PULLMAN, Wash. – For as long as they can remember, the Claros brothers have shared an unusual drive to succeed. Whether it was because they were born into poverty in El Salvador, or because they spent the first part of their lives in a Los Angeles neighborhood ruled by gangs, they always push each other to overcome obstacles in order to be the best they can be.
So it wasn’t a complete surprise to those who know triplets Donald, Jack and Joe that they decided to enroll in Washington State University’s Reserve Officer Training Corps (ROTC) program following graduation from Joel Ferris High School in Spokane, Wash. They left WSU as Army officers and eventually deployed to fight for America in Iraq and Afghanistan.

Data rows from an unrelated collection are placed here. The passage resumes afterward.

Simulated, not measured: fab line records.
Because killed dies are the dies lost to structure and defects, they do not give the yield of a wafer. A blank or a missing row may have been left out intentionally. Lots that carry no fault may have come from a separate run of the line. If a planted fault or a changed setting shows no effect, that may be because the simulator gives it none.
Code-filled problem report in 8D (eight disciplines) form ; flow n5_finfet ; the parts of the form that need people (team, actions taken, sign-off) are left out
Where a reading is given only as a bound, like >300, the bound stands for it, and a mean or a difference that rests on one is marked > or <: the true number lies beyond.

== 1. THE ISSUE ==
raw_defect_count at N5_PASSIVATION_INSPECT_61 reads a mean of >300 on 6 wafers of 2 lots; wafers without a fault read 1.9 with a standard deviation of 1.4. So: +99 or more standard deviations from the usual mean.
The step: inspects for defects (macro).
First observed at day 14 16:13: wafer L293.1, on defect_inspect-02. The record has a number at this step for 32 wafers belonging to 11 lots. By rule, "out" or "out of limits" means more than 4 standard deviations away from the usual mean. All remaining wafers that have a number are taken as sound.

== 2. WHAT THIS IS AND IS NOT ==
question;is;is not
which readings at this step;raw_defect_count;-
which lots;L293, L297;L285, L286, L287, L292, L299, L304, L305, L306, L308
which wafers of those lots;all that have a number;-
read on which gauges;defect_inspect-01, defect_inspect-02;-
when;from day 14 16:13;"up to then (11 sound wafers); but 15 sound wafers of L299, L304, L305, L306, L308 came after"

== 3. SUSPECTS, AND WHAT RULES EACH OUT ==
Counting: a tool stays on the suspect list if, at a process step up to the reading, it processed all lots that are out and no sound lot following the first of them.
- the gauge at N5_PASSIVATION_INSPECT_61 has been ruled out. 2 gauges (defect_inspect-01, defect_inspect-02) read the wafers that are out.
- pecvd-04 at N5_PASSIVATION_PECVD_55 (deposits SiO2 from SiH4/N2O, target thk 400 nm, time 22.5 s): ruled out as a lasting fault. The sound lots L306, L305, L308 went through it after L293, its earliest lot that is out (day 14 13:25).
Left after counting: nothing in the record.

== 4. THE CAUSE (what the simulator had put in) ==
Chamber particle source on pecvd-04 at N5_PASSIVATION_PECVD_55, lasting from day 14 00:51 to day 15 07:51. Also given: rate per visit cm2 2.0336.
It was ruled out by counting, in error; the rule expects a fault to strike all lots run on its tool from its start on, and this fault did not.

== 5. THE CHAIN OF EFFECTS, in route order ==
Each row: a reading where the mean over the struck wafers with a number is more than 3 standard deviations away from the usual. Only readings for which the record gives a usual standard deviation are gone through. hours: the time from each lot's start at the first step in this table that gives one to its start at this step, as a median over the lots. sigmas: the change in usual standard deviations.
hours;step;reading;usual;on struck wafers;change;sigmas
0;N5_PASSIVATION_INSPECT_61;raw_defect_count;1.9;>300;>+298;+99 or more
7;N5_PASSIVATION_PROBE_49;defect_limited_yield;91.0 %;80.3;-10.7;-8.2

Hearing about the extraordinary lives of the Claros brothers, WSU Vice President for Student Affairs and Enrollment John Fraire knew they could help inspire students to pursue their dreams. He invited them to meet students on the Pullman campus on Tuesday, Nov. 6. The brothers are scheduled to speak to WSU military sciences classes as well as students in the Chicano/Latino Student Center.
Different paths taken
For Jack, this visit to campus will be his first since he graduated from WSU with his two brothers in 2002. Jack graduated with a degree in architecture, Joe in advertising/communication and Donald in broadcast production/communication.
“College was the last place where we got to see each other and hang out with each other all the time,” he said. “We don’t see each other very often since we live in different states. The Army has taken us on different paths.”
Jack works as a job captain for Group Mackenzie, an architectural and engineering firm in Portland, Ore. A resident of Vancouver, Wash., he is also a member of the Washington National Guard.
Donald, the firstborn of the three, lives in Mesa, Ariz., where he helps manage a Goodwill store. He serves as a commander for two companies in the Arizona National Guard.
The youngest triplet, Joe, lives in Las Vegas. He is a strength manager and a commander of three units in the Las Vegas National Guard.
Set up for success
All three of the men worked their way through college doing jobs like washing dishes at the CUB and Rotunda or providing security during Cougar football games. As busy as they were, they hold fond memories of their time at WSU.
“My time at WSU was great and I made a lot of friends,” said Joe, who majored in advertising. “About 90 percent of our graduating ROTC class deployed. WSU set us up for success.”
He attributes much of that success to Jim Zuba, director of business development for the WSU Alumni Association. Zuba was the ROTC commander during the time the Claros brothers attended. Joe remembers him as an excellent mentor and looks forward to seeing him during his visit.
All three of the Claros brothers cherish their opportunity to give back to their country through military service. And now they want to give back to WSU, a place they say was instrumental in giving them opportunity. Each remarked how his life journey taught him many valuable lessons – lessons they all want to share with WSU students.
Communication, perseverance important
Don wants students to know the communication and leadership skills they learn in the classroom will impact their lives whether in the military or as civilians.
“Leaders have to be great followers,” he said. “You don’t have to have the best plan – the best plan comes from listening to others and learning from their experiences.”
Jack recalled being out of work for eight months after he returned from the war. He ended up taking a job in land surveying to make ends meet before eventually breaking into the architecture business.
“Right this second it may seem to students like the odds are against them,” he said. “But with enough will and drive they will be able to overcome those obstacles.”
He said many members of the younger generation have a sense of entitlement. But “if you want something to happen, you need to go after it,” he said. “Opportunities come when you least expect them and they might never happen unless you take a chance.”
Sharing motivation for life
The Claros triplets remain close. Despite their busy lives and the many miles between them, they make it a priority to talk with each other about once a month.
“We have all led the same complex lives and we are best friends,” said Jack. “It was great at WSU. How many people get to experience college with two brothers?”
“Growing up, we balanced each other out,” said Donald. “When one of us was feeling down, another helped give a new perspective. The competition between us was definitely there. But it wasn’t about who is better. We used it to motivate and push ourselves to the next level, whether it was in sports, education or life in general.”
The triplets have two younger siblings a brother Carlos and sister Bella. Bella is on track to graduate from WSU in May.